The truth is that we are all the same in the Kingdom. God delights to use ordinary, weak and broken people in his ministry. When we build up the few we inevitably disempower the many.

As we grasp this, we stop waiting for the guy with the great healing ministry to come and make us better. We stop depending on the visiting evangelist who comes once a year to save our town. We don’t wait for the person with the gifted teaching ministry to hear from God’s word and we don’t look for the person with the prophetic origami ministry to sort our lives out. We rush to listen to these people at conferences and queue to get the blessing when we should all be sharing in the ministry.

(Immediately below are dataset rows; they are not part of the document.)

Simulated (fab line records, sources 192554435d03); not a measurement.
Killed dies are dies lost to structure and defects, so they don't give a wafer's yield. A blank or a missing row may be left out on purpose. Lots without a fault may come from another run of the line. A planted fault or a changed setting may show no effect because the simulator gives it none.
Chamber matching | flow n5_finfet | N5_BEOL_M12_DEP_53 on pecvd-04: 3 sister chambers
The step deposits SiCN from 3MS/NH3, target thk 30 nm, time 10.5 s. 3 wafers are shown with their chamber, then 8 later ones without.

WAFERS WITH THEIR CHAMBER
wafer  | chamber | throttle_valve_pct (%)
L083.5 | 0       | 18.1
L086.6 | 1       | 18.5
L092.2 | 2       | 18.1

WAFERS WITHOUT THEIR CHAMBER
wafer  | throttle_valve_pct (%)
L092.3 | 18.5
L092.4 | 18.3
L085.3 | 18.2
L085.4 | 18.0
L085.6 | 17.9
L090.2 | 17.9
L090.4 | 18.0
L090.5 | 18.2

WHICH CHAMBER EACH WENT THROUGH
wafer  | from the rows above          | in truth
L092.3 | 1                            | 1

The other problem with the cult of celebrity is that it overlooks the fact that in the Kingdom there is only one celebrity, one hero and his name is Jesus. It really has to be all about him! He will not share his glory with another. We must repent of the idea that “if only so and so is at the meeting then amazing things will happen”. No. The only thing we need is His presence. The only person who needs to show up is the Lord Jesus Christ. He and he alone makes the difference.

There’s a real danger in us pointing to one person, one place, one church or one event where God’s anointing is or through which God will change the world. The truth is the world was changed 2000 years ago by one man on a hill outside Jerusalem and every move of the Spirit since has been led by Him.

Our motto should be that of John the Baptist who said “He must increase, I must decrease”. John’s mission was not to promote himself but to prepare the way for Jesus. He recognized that the best way to ‘promote’ Jesus was to in a sense ‘demote’ himself. In an age of ‘self-promotion’, Christians are called to live in the opposite spirit. A spirit of ‘self-demotion’!

Over the last few years I have become a very minor and low grade christian celebrity. I hate it. It does no good for my pride when people treat me as if I am something. I love and need encouragement. I do not need people to think I am something I am not. Thank goodness because I get to live with me I know the truth. The truth is that I am just a lump of lard trying to serve the God whom I love and has shown unbelievable mercy to me. Some may say I have a poor self image to say that. No. I have a realistic self image.

When we put some people on pedestals, we do them no favours, we do ourselves no favours and above all we commit the sin of idolatry. We must repent. The only hero in heaven is Jesus. We must make sure he remains the only hero in the church.